Statistical Significance for Marketers
Direct marketers are all about establishing a “control” creative and always testing against the control. Why not just stick with the control if you know it works? Because there is always the possibility that changing one thing might see a lift in response so that the test creative can become the control in future campaigns.
The key is to have enough of a reach and enough responders to have results that are statistically significant. Achieving statistical significance means you can be confident that results would be duplicated in subsequent campaigns and that chance/random factors weren’t the reason a test won.
Marketers throw out the term statistically significant a lot, but for most marketers, it’s less about actual statistical equations and more of a buzzword that communicates that their AB or multivariate test had a clear winner. Establishing a winner of a test must go deeper than a greater number of calls on a postcard, higher delivery, open or click-through rates. Any test can help marketers make future format/channel/art direction decisions, but knowing if results are statistically significant and repeatable comes down to the percentage of confidence for marketers and the P-Value for statisticians or business analysts. There are some handy statistical significance calculators you could use to help you.
What audience size do I need to get a statistically significant and clear test winner?

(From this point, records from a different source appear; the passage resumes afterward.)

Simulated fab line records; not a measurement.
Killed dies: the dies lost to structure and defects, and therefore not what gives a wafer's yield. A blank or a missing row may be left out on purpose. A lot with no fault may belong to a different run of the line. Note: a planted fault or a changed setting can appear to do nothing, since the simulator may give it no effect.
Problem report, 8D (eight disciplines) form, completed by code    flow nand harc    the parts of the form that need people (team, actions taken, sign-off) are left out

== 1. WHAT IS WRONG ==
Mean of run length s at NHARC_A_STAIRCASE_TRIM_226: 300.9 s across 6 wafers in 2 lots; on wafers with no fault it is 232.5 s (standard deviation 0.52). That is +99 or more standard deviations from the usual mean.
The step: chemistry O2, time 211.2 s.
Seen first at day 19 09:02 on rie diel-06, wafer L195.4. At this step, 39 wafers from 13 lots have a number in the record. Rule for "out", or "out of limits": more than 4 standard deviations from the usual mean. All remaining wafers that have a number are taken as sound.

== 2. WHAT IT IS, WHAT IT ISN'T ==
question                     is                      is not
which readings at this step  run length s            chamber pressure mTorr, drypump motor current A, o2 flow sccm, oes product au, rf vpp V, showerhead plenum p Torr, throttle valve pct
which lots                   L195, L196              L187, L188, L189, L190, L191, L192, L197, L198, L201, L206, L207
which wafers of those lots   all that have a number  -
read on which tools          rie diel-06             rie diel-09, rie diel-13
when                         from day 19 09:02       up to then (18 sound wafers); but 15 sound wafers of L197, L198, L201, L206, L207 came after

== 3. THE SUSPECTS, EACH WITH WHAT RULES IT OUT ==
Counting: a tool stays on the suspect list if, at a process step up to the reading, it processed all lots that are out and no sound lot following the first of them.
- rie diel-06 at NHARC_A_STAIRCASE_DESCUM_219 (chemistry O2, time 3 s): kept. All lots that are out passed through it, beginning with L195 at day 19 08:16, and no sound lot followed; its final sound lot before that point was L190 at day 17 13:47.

This is the most frequently asked question by marketers. Calculators can help you go from units>conversions>conversion rate but provide little to no options to plug in a conversion number and rate to get to how many pieces/impressions to send to get clear results.
For statistical significance, we recommend 200 total responders and work backward with a good/better/best response rate. We previously posted some budgeting examples that used good/better/best response rates for different audience types (lead generation, lead nurture or current customer), and you can use those to run your own calculations.
For example, to get 200 total responders at a .25% response rate, you would need 80,000 lead gen targets to start with for a test. You can break up the 80,000 into an A and B panel and go from there. If your average response rates from your past lead gen campaigns are more/less than .25%, then use your number to calculate what audience size you would need to get 200 responders.
You could get a good read (you might not need something statistically significant) on a test using the 100 response rule. In this case, you would only need 40,000 lead gen targets to split into your test/control panels at a .25% response rate.
In any test, we only recommend changing one thing between the control and the test like the offer, color palette, layout or format. Otherwise, you won’t know which factor was responsible for the lift in response. The biggest mistake marketers make is trying to test multiple variants, which is only advisable when there are millions of outgoing mail pieces or impressions to measure.